Картинки по запросу throw away this

Microservices.. yes, nowadays they are everywhere! In my previous post I’ve shared my thoughts that sometimes just a monolith can do the required task without being cut into microservices. But it is wonderful if microservices are the most suitable solution! This is definitely lovely!

First, we’ve got a lot of benefit it provides to us, second, we’ve got a great technology support to implement them – there are a lot of frameworks and platforms helping us develop some really good microservices.

The most of the conference talks I have recently seen are basically “Hello world” talks. The main message is “Hey, look how easy it is to create a microservice!”, “Just few annotations, and you are up and running!”. How great this is!

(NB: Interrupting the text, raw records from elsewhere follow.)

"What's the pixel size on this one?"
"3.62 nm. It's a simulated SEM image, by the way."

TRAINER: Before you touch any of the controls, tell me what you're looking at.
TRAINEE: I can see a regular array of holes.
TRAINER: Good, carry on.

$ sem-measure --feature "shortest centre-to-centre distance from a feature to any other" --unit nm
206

But when it comes to real life, most usually between start of the project till the first really useful microservice there is at least one sprint. More often three sprints. You’ll say – “That is ok! We are serious people doing serious enterprise!”. I still ask myself – “What can be so huge in one microservice, that it may require several weeks to be created?”. “Why then this service is called MICRO?”

I’m not sure if there is an official definition of a microservice, but a well-established idea is that it is a piece of software which is designed to perform only one single function, but in the best possible way. It should communicate with the rest of the world with the most lightweight protocol possible, like REST. So, if we have a login functionality, a microservice should be able to login a user in the most fast, easy, reliable, secure way. Only login and nothing else. For logout there should be another service. The size and complexity of such a service are not in scope of micro, they can be of any scale. Technically, there should be only one function exposed, but what happens under the curtains are just implementation detalils.

This is why, the most of such services become really complicated, often even overengineered. From my experience, at the end of the day, each microservice in enterprise webapps becomes a usual three-tier application. It has its “UI” simplified to REST endpoints, it has its business layer with several services interfaces and their implementations, an infrastructure layer to talk to DB and other services. The interlayer communication is done via value objects. As a result, a usual call of a function of this microservice ends up with several data coping from one value object to another (in one of such microservices I’ve seen up to 14 of such hops). Why would you do this? The typical answer is if some part of the service changes, we will change only this part of it. Fair enough. If in return I ask, how many times in your life have you ever changed one of the tiers without affecting the others? Тhe answer is usually – never.

Once again, nothing wrong here. The complexity of the implementation of a microservice is orthogonal to the interface it provides.

Another question: how many times have you ever received a fully functional “freezed” interface definition? The spec that never changes? A guaranteed never to change document? In my case – never!

The changes are coming constant or even increasing speed. Even in terms of one API version. You may say: You are doing it wrong! You should plan more carefully, you should rethink your spec versioning policy etc. And you will be completely wright!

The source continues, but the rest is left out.